Strength of the Hills

Source: George Ewart Evans, Strength of the Hills: An Autobiography (London: Faber, 1983), pp. 162-164

Text: During this year I met a remarkable woman, Mary Field, who was head of a film company producing children’s films. In the constant search to increase my earnings I had submitted to her the synopsis of a children’s story that I judged had visual possibilities. During my wanderings with the two girls I had come across an old mound in Tunstall Forest. It was obviously a burial mound, probably of the Sutton Hoo period. It was quite near Blaxhall Heath, not far from Snape, and completely surrounded by trees. Mary Field liked the idea of the film that was about three or four children who foiled a gang who planned to dig into the mound and rob the grave. She commissioned me to write the treatment for the film. The film was called The Ship in the Forest and was made in the area where the story was set. It had its first showing in the Aldeburgh cinema and we managed to get all the children in Blaxhall school, along with the Tunstall children, over to see it. I very much enjoyed working with Mary Field who was a master of her craft of film-making. In an hour or so’s conversation with her, I learned more about films than I could have learned in a lifetime of film watching and reading about them. She had thought deeply about films, and her Carnegie Report on children’s films illustrates the thoroughness of her methods.
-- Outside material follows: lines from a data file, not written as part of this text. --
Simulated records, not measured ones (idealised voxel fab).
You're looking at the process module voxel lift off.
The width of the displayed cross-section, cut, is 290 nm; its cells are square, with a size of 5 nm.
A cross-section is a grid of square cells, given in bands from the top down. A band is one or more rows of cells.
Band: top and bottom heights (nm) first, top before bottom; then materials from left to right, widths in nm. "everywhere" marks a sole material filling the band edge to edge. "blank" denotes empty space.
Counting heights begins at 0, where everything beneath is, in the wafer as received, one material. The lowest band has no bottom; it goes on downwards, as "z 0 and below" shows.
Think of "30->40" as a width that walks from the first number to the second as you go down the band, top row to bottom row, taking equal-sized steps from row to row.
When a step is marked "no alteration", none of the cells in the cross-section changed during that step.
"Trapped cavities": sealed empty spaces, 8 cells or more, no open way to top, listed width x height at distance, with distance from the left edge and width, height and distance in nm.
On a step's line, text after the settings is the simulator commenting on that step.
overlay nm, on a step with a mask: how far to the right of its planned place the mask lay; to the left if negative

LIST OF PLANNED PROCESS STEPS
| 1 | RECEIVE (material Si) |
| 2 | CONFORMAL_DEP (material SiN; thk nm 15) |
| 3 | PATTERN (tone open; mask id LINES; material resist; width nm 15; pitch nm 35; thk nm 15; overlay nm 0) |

This report revolutionized the making of children’s films. It arose out of her observation that it was possible to gauge a group of children’s reactions to a film simply by watching their physical responses. Restlessness and constant shifting of their position on the seats were obvious signs that their interest was not fully engaged, while a marked increase in the number of children leaving to go to the lavatory was a devastating criticism of the film itself. The technique she used in compiling her Carnegie Report was merely an extension of her commonsense observations. She did her studies in Saturday morning matinées, filming the children’s full physical reactions while the film was being shown. She used infra-red film that made filming possible in the dark. She was therefore able to study a film she had made, scientifically matching the children’s facial expressions and movements with the relevant passages in the film.

She had also made a study of various dramatists to improve her approach to film-making, and she recognized that her main problem was identical with that of the early dramatists, who had a milling crowd before or around the action on the stage, as much bent on having a holiday as on seeing a play. The playwright had to capture the composite audience of the pit right at the beginning with an arresting first scene, as Shakespeare did in Macbeth, Romeo and Juliet, The Taming of the Shrew, and some of the historical plays. He knew that he had to win over the groundlings or else the players would have difficulties. We had a perfect example of this in the London première of our Suffolk film. It was held in the King’s Road, Chelsea, in a huge cinema at a Saturday morning matinée. I took Florence and our four children to see it. We were given seats in the upstairs circle, and below us was a real ‘pit’ audience of turbulent young Cockneys. They were supposed to be watching the climax of an American film that was supporting the Mary Field film, but most of them were doing everything bu watching the film; they were writhing about, and from above it looked like a free-for-all encounter rather than an audience. The film’s action had been designed as an exciting climax: the rescue of the heroine, an attractive, barely clad young girl who had been tied by the villains to a post in a rapidly burning building. Most of the children, however, were unconcerned and the noise was uproarious. We wondered how they would ever be able to show the Suffolk film in this bear garden. Yet as soon as the first shots were shown on the screen the children were captured. It was a pure triumph by a master of children’s film-making. The opening shots were a couple of children – a boy and a girl – and an old man, as far as I remember, an old fisherman. Immediately the audience identified with the children, and strangely enough, with the old man: the film had their full interest instantly and retained it to the end. It was one of Mary Field’s discoveries that young children are not interested in middle-aged adults but are naturally interested in children of their own age on whom they can easily project their own feelings; also in people old enough to be their grandparents.

Comments: George Ewart Evans (1909-1988) was a British folklorist and oral historian. At the time recalled here, he was a schoolteacher in Suffolk. Mary Field (1896-1968) was an educationalist, historian and filmmaker who became head of the Rank Organisation’s Children’s Entertainment Division in 1944. In 1951 she became executive officer of the Children’s Film Foundation, a pan-industry body which produced films for children. Her experiments with infra-red still photography of children in cinemas began in 1948 and took place in particular 1951-52. The photographs are reproduced in her book Children and films: A study of boys and girls in the cinema (Dunfermline Fife Carnegie United Kingdom Trust, 1954). The Ship in the Forest was released as the 60-minute CFF film The Secret of the Forest (UK 1956).

Links: The Secret of the Forest (from the East Anglian Film Archive)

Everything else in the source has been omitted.